In many industrial processes – as for example in the cement industry – the regularity of the raw materials used plays an important role in the manufacture of products. This uniform consistency is ensured through blending beds located within the storage yard.
Be it houses, bridges or tunnels: cement is the material that holds everything together. However, a bag of this material has already come a long way before it arrives at the building site. When the component raw materials are mined and transformed into cement at the cement plant, they pass through many different stages. The most important raw materials for cement production are limestone, clay and marl, extracted from quarries. Wheel loaders and trucks transport the raw materials to the crushing facilities. There, the rocks are crushed to the approximate size of road gravel. These rocks then arrive at the cement works via miles long belt conveyors.
A consistent quality must be ensured so that the producers can further process the material to high-quality cement – fluctuations in the material characteristics must not occur. Therefore, a belt conveyor transports the individual raw materials to the blending beds. These storage location systems mix and homogenise the raw materials.
The blending beds by Beumer are customised according to customer’s requirements, in either longitudinal or circular stockpile designs. Depending on the field of application, the blending beds can be used at extreme ambient temperatures, for very high entry conveying capacities, as well as for the highest degree of homogenisation required. The environmental impacts are very low as minimal noise and dust occurs during operation. Blending beds can be set up both outdoors and indoors.
The stacker and the bridge scraper are the basis for a blending bed. If they are perfectly designed, the user will obtain an optimum blending effect. The stackers can be of fixed or mobile types, depending on the requirement. In case of circular stockpiles the stackers are mounted onto a column and with a longitudinal blending bed, they are mounted on rails. The stackers are designed as fixed, raisable and pivotable booms with conveying capacities of up to 4,000 tons per hour. The choice of the right system depends on different factors, as for example, the shape and size of the stockpile, the material, the throughput and the desired mobility.

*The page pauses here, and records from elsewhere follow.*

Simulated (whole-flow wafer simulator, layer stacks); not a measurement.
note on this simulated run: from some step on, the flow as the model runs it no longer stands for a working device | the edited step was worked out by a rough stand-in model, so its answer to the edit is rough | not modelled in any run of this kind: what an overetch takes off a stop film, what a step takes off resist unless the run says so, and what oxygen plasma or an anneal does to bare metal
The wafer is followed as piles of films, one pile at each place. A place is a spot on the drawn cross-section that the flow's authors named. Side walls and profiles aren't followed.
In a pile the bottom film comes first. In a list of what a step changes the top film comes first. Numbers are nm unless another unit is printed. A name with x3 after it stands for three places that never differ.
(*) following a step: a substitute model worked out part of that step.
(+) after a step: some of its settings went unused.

The bridge scraper homogenises the material. It has a mobile rake on each side. The material is removed in layers by stroking the face of the stockpile with the rake. The scraper blades move the bulk material towards the belt conveyor which runs parallel to the stockpile. Bridge scrapers are not only robust, but they also transport the bulk material so that the product is handled gently. Their continuous and comparably simple working motions allow for a fully automated operation and ensure a constant and steady flow of the bulk material.
In the past, the Beumer team has completed remarkable projects in this field. One such example is an installation of a bridge scraper in Russia, which works at an ambient temperature as low as -40 degrees Celsius. The rail width is 34m and this bridge scraper is designed for a conveying capacity of 500 tons per hour. Furthermore, the company has developed a stacker for coal mining, which is operated at ambient temperatures of -20ºC. This boom has a length of 41m and the belt width measures 1.6m. It transports 2,250 tons of bulk material per hour. Anoterh example is the engineering of a bridge scraper with a rail width of 55m that conveys 1,100 tons of coal per hour.